Woman Loses Home Over $68 Dental Bill
A woman is 'dumbfounded' after learning her home was sold without her knowledge.
May 22, 2008 — -- Can you imagine losing your home over a $68 dental bill? That's what happened to one Utah woman.
Sonya Capri Ramos says her Salt Lake City home was sold out from under her in 1996 to pay a collections agency seeking payment for dental work performed on one of Ramos's daughters. And despite the fact that she had made three years of payments on a $51,000 mortgage, the title changed hands for just $1,550 at a sheriff's auction.
But the story doesn't end there: Ramos, 41, said she didn't find out that her home no longer belonged to her until two years after the sale. To date, she hasn't moved out.
Instead, she said she continues to make mortgage payments on the home and is fighting what has become a decade-long legal battle to reclaim ownership.
Most recently, a state appeals court ruled against Ramos. She and her lawyer, she said, are preparing to appeal to the state's supreme court.
"It's a big mess," Ramos said.
Ramos said she bought her three-bedroom home with her then-husband Roger Bangerter in 1993. The couple used a $51,000 loan from Salt Lake City under the city's first-time home buyer program.

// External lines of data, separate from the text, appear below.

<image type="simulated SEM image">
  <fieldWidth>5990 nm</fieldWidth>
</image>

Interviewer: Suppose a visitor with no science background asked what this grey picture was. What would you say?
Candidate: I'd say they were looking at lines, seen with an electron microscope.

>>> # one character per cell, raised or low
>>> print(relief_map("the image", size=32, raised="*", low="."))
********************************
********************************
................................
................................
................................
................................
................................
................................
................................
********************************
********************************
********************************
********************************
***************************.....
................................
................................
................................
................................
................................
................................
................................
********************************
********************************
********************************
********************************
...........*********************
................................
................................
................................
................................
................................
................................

Two years later, she took her second-oldest daughter, Bailee Bangerter, to the dentist for cavity treatments on the girl's baby teeth.
Ramos said she paid for part of the treatment, but not all of it -- a $68 bill remained.
Ramos said she had "all intentions" to pay the bill, but didn't. "I wish I would have borrowed money to pay it at the time," she said wistfully.